To see how that predicament might arise, start by imagining an economy that is balanced in the sense that the amount of money which households and businesses wish to save is exactly the same as the amount they wished to spend on physical investments. So far, so good. But suppose growth of potential output then fell sharply. The level of desired investment would also fall, because the needed capital stock would be smaller. But the amount that people wished to save might not fall, or not by as much; in fact, if people expect to be poorer in future, they might even wish to save more. If so, real interest rates might need to decline sharply, to restore balance between investment and savings.
Such a decline in real interest rates might also trigger a rise in the price of long-term assets and an associated surge in credit. These effects would offer a temporary remedy to the faltering demand. But if the credit boom later collapsed, leaving borrowers struggling to refinance debt, demand would then operate under a double burden. The medium-term consequences of excess debt and a risk-averse financial sector would aggravate the longer-term consequences of the weaker potential growth.
The WEO illuminates one important aspect of such a story. Potential output, it argues, is indeed growing more slowly than before. In the advanced countries, the decline began in the early 2000s; in emerging economies, after 2009. (See charts.)
Before the crisis, the principal cause of the slowdown in the advanced economies was a decline in the growth of “total factor productivity” — a measure of the output generated by a given amount of capital and labour. One explanation was the waning of the beneficial economic impact of the internet. Another was the decline in the rate of improvement in human skills. After the crisis, potential growth fell still further, partly because of the collapse in investment. The ageing of the population has also been important.
In emerging economies, too, demographic factors have been at work: the decline in the growth of the working-age population is particularly dramatic in China. Capital growth is also falling after a huge investment boom in the 2000s, again particularly in China. Growth of total factor productivity might also fall in the longer run, as the rate of catch-up on advanced economies slows.
This decline in potential growth leads directly to the debate about the savings glut and secular stagnation. Two important distinctions emerge: between the local and the global, and between the temporary and the permanent. The global slowdown in potential growth casts light on both.
Ben Bernanke, former chairman of the US Federal Reserve, rightly argues that ultra-low real interest rates should not be determined purely by local conditions. In an economy where desired savings exceed desired investment, it should be able to export excess savings via a current account surplus. That is what Germany has been doing.

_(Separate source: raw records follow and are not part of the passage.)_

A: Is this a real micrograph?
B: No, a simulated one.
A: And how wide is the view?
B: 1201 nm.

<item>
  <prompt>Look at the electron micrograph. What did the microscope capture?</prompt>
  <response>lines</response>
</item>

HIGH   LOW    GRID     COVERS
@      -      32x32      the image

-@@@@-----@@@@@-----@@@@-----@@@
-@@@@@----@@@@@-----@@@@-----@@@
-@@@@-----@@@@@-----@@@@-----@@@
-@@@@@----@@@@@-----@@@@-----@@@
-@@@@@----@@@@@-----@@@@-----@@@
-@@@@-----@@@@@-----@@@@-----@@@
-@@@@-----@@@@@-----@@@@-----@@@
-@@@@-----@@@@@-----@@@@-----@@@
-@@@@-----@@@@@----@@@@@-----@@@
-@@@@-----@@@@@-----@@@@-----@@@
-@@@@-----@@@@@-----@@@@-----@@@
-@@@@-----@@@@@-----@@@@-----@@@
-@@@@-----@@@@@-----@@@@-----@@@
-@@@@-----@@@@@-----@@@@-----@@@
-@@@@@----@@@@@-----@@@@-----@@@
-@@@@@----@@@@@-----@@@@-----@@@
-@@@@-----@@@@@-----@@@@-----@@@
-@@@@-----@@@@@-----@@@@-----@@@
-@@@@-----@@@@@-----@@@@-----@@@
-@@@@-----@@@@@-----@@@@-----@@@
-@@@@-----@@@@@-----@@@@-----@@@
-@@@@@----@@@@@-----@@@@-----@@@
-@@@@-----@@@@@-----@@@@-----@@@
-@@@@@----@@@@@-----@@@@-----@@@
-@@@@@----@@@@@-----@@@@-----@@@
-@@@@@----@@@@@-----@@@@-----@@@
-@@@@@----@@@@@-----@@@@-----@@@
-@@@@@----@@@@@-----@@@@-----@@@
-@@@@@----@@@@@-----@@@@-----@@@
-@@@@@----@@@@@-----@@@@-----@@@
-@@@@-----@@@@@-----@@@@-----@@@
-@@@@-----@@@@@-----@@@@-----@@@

Yet difficulties arise. First, as the Nobel laureate Paul Krugman notes, the real exchange rate may just not fall far enough. If so, the economy might suffer from permanent stagnation instead. Second, the rest of the world might be unable to run offsetting deficits sustainably. This was what happened in the run-up to 2007. The deficits run by the US, Spain and a number of other countries as a counterpart to the surpluses of China, the oil exporters, Germany and other high-income economies turned out to be frighteningly unsustainable.
Now turn to the no less fundamental distinction between temporary and permanent excesses of desired savings over investment. The main difference between Mr Bernanke and Lawrence Summers, former US Treasury secretary, is over precisely this.
Mr Bernanke suggests that the conditions generating ultra-low real interest rates are temporary. Obvious examples are the now-vanished surpluses of oil exporters. Again, the pre-crisis current account surpluses of China have largely disappeared. The crisis-induced slump should also be temporary.
Against this, Mr Summers suggests that at least some of the conditions predated the crisis and are likely to be longer lasting. Among these was the weakness of private-sector investment in high-income economies.
The IMF’s point about slowing potential growth supports Mr Summers. Lower potential growth might then also be less sustainable growth. If so, we might find that the world economy is characterised by weak investment, low real and nominal interest rates, credit bubbles and unmanageable debt in the long term.
Such a disappointing future is not inevitable. But we cannot assume we will enjoy a brighter one. National, regional and global reforms are needed to accelerate potential growth and reduce instability. What form these might take is a subject for another day.